Microsoft Explains Recent Cloud Outage
Wondering what caused the outage that brought down some of Microsoft's cloud services two weeks ago? While Microsoft attributed it to a DNS error, that was all the company was saying at the time.
The three-hour outage occurred on the evening of Sept. 8 and affected Windows Live services such as SkyDrive, MSN and Hotmail for three hours. Also affected was Microsoft's Office 365 service.
Arthur de Haan, VP of Windows Live test and service engineering at Microsoft, elaborated on the incident in a blog post on Tuesday night, explaining a corrupt file in the company's DNS service was to blame.
Microsoft was in the process of updating a tool that helps balance network traffic and the update went awry, he noted. Consequently, the configurations were corrupted, resulting in the outage, he said.
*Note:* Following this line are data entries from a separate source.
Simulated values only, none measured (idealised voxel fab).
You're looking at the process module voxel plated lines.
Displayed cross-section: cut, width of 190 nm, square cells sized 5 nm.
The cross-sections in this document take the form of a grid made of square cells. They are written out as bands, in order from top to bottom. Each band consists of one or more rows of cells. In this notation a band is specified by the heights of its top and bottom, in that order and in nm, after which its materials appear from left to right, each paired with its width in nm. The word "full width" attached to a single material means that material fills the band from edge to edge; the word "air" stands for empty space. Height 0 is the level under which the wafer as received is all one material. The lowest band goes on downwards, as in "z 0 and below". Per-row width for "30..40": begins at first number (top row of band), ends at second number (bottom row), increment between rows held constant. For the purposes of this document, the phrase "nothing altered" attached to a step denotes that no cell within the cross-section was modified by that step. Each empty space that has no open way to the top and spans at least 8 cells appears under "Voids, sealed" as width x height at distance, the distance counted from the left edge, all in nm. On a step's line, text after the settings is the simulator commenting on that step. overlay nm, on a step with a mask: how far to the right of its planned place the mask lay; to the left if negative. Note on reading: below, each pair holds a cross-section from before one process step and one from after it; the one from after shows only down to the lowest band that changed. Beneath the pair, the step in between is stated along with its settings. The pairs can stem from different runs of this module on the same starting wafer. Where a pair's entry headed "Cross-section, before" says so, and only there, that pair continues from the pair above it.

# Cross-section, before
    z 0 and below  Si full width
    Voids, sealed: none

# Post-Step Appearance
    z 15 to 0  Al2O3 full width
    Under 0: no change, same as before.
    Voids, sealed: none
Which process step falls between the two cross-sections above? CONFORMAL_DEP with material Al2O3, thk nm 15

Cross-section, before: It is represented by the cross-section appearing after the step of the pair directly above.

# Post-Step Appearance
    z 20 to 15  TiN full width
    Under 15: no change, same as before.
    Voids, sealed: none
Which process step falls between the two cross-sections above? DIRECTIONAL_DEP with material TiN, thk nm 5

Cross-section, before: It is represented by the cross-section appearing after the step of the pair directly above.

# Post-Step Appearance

"The file corruption was a result of two rare conditions occurring at the same time," de Haan said. "The first condition is related to how the load balancing devices in the DNS service respond to a malformed input string (i.e., the software was unable to parse an incorrectly constructed line in the configuration file). The second condition was related to how the configuration is synchronized across the DNS service to ensure all client requests return the same response regardless of the connection location of the client. Each of these conditions was tracked to the networking device firmware used in the Microsoft DNS service."
He said Microsoft intends to further harden the DNS service to by providing greater redundancy and failover capability.